This type of deception is probably as common here as in The States. I first noticed it here long ago, in a grocery store with a beverage carton that looked like an orange-juice carton, had a picture of an orange on it, and had ORANGE 100 written on it in huge letters. One could be forgiven for thinking that it was 100% orange juice, and this would have been very nice because at the time, orange juice was extremely expensive (having only recently been legal to sell in the first place) due to protectionist government regulations that gave very strong preference to tangerine juice, which can be grown/produced in Japan.
In reality, as the small print revealed, it had only some small percentage of orange juice, but did have 100% of the recommended daily dose of some vitamin or other. That's where the “100” came from. It was clear that it was purposefully misleading to make a quick sale.
I've even seen things taken a step further. Japanese beverages must state the percent of juice they contain, so I've seen “Orange 100” type labeling with a clear “100% juice” on the front.... the small print on the back, however, reveals that it's a mix of juices, with lemon or apple juice used to fill in for the more expensive orange juice (The relative percentages of each type of juice is not revealed, so it could well be something like 1% orange juice.)

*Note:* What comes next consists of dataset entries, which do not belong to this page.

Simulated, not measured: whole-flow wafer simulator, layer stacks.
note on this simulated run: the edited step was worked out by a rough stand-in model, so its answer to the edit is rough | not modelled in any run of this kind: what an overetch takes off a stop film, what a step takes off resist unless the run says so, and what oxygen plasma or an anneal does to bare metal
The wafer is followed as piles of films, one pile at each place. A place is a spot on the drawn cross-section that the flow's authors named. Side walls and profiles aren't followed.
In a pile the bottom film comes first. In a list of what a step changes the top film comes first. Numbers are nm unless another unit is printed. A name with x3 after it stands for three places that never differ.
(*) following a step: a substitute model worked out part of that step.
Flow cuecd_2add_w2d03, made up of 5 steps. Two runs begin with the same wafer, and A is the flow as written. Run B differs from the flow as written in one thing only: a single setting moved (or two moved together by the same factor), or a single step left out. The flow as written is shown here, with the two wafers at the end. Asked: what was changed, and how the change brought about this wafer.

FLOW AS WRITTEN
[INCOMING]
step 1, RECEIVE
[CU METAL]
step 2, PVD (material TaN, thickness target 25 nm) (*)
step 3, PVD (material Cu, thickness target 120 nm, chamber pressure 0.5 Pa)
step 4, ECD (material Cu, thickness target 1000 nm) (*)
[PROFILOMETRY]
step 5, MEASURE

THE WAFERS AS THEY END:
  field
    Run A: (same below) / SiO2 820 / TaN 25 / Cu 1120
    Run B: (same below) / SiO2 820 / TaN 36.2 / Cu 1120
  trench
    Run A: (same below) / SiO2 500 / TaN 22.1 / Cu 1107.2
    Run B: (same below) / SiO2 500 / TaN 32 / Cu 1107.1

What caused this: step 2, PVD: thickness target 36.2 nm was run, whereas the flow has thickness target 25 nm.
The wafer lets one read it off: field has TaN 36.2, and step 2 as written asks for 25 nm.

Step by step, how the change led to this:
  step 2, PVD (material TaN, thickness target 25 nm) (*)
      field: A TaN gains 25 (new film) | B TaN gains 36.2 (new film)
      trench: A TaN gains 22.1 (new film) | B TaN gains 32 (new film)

It's as true here as anywhere: buyer beware
I know it's not the season for cherry blossoms (except in the Southern Hemisphere?), but I'm finally getting around to processing photos from last spring and ran across two blossom photos that make fantastic desktop backgrounds. They perhaps don't look like much in the small versions shown here, but follow the links to the large sizes for gorgeous, delicious desktop-worthy images.
Here's the first one:
The 1,600×1,200 size is appropriate for any standard 4×3 desktop (e.g. 1,280 × 960, etc.). A first with this post, I've included widescreen versions in native sizes appropriate for Apple MacBooks and Cinema Displays, up to an expansive 2,560 × 1,660. (If someone would be so kind as to send a 30-inch Apple Cinema HD Display to me, I'd be able to test that the 2,560 × 1,660 size is indeed proper 🙂
Images straight from my camera are not the exact aspect ratio of either normal nor widescreen displays, so I have to crop them slightly in one way or another when making desktop-appropriate versions. This next image presented a challenge, as I felt the composition was just perfect as is, and I had a hard time cropping for a standard 4×3 display.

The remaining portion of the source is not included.